Reputation: 73
In excel you can create a new_column and define it to have a value 0 if the old_column is blank, and be 1 if old_column is not blank.
new_column=IF(ISBLANK([@[old_column]]),0,1)
Anyone can think of an efficient way to do this for a data frame in r. Say a column in the data frame is called old_column, I want to add a new_column to the data_frame with the above description.
I tried this:
mydf$old_column[is.na(mydf$old_column] <- 0
mydf$old_column[!is.na(mydf$old_column] <- 1
but it gives me this error:
invalid factor level, NA generated error.
Upvotes: 2
Views: 66
Reputation: 10203
mydf$new_column <- as.integer(!is.na(mydf$old_column)
You may not even need the as.integer()
as is.na()
returns a boolean vector and R treats TRUE
and FALSE
as 1
and 0
respectively.
Upvotes: 3
Reputation: 780
If you want to follow the same scheme than in excel, then you are looking for ifelse:
mydf$new_column <- ifelse(is.na(mydf$old_column),0,1)
Also, in your original code, note that you assign the value to the old_column, so the second command will not find any NA's and will assign 1 everywhere.
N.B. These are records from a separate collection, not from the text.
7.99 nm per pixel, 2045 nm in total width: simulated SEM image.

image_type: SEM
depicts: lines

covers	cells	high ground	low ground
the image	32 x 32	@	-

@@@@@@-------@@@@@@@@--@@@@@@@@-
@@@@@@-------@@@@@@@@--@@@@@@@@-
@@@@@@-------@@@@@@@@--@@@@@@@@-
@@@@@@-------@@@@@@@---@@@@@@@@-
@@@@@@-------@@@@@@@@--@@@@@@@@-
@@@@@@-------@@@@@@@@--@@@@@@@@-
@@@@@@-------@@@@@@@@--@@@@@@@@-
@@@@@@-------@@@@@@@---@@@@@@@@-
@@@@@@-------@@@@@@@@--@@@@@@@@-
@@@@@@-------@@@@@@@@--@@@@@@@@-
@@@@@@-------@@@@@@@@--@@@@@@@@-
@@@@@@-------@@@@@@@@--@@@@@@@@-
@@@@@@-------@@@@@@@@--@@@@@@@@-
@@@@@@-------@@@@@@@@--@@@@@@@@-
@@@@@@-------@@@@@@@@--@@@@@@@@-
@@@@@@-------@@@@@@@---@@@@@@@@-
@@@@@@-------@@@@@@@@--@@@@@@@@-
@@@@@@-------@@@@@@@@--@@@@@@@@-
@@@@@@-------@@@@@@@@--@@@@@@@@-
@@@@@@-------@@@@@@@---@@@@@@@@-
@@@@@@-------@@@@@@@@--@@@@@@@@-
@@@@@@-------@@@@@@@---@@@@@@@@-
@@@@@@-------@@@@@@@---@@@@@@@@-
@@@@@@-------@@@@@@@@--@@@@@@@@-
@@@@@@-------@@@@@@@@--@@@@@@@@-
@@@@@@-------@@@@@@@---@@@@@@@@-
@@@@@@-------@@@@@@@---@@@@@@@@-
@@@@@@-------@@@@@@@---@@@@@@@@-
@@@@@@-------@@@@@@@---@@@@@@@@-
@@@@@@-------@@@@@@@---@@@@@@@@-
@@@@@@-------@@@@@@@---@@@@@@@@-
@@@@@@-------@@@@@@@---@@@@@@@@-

The factor problem (guessing here), can be related to how you have loaded the data from your csv or xls file into R. Many methods have a parameter stringsAsFactors that you may want to set to False otherwise you can run into this type of errors. Provide the code, and we can help you. Example:
mydf <- read.csv("myfile.csv",stringsAsFactors = F)
Upvotes: 3